Aloha and welcome to the Scott Sylvan Bell Business Growth and Exit Strategy podcast. I’m your host Scott Sylvan Bell coming to you live from Sacramento on episode number three — What Makes a Business Truly Sellable? I want you to think about this question and ask yourself: is my business truly sellable?

Most businesses are not sellable because they’re built like jobs, not like an asset. So if you’re going to sell your company in the next two to five years, you really want to consider — how do I build an asset that somebody wants to invest in and purchase instead of just buy something where you end up with a discount and you didn’t get all the money that you could.

We’re going to define sellability, and we want to look from the lens of the buyer or the investor. What they’re looking for is something that’s turnkey. What they’re looking for is something that’s predictable. What they’re looking for is something that they could walk right into, take it off your hands, and you’re going to have light interaction. They might have some questions about some purchases, but at the end of the day you can walk away almost free and clear.

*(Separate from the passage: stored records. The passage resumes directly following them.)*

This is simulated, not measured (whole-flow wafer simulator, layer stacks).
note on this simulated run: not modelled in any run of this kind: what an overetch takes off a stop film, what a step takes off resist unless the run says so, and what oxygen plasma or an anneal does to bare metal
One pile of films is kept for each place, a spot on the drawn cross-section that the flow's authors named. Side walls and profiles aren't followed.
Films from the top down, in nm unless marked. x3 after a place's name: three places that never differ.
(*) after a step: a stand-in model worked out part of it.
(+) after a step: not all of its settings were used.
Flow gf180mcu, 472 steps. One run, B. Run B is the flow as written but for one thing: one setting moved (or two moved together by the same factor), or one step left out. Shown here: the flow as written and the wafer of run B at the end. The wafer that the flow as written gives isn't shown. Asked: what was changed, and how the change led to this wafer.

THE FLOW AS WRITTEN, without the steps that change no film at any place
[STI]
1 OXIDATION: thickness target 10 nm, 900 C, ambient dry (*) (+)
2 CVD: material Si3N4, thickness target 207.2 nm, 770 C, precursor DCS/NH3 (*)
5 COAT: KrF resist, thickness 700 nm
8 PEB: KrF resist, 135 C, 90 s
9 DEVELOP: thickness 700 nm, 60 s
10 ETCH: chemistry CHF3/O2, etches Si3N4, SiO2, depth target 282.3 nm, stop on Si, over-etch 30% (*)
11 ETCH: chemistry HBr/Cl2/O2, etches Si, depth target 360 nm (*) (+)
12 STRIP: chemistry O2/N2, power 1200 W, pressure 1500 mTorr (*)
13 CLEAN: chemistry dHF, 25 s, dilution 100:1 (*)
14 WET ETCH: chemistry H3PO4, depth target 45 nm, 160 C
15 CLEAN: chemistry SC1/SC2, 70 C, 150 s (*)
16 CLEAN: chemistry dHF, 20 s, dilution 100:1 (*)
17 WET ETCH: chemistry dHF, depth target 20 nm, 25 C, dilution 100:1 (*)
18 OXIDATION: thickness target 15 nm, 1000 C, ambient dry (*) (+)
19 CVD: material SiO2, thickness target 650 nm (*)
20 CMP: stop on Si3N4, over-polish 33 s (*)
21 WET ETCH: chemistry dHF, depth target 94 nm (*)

The core test, hands down, is transferability. How easy is it for the new owner, the new investor, the new PE firm, to take over the company? This is the pass or fail filter. Is the knowledge transferable? Are the standard operating procedures transferable? Are the actions, are the sales transferable? Are the people who are clients going to come back?

If the owner has to be present, it’s not a business in the buyer’s eyes. It’s a job. Investors use a risk score — they’re looking and saying okay, I want your business. But what I’m going to have to do is I’m going to have to find an operator, and depending upon how much chaos is inside of the business, they budget for somebody to come in and fix all the problems.

To make a business truly sellable, you want to play a little game. What works when I’m gone? What works when I’m in house? Go department by department. Hey, if I were to leave for a day, what happens? If I were to leave for a week? If I were to leave for a month? If I were to leave for three months? The month mark is what a lot of investors take a look at. If you could get to three or six months and that company is running on all cylinders, that’s something to brag about.

What you’re going to find is the baseline operational system. Systems make performance repeatable. One of the things to ask your management team is: how do we make this department more predictable? What buyers and investors really want to see is day to day execution. What are the roles? What’s the workflow? What’s the cadence? The same thing needs to happen over and over again so everybody knows their role and knows their numbers.

What you’re going to find is that owners overestimate sellability. It’s the informal systems, the key man risk, the unclear reporting. One of the things that we do in consulting is put a meeting cadence in place — daily standups, a weekly big meeting, and a monthly all-hands. You want those meetings scripted. You want the same thing to happen over and over again so everybody knows their role.

Transferability comes to management depth, client continuity, and financial clarity. Pick one constraint this quarter. Engineer it out. Sellability is built and not declared. Aloha and Mahalo.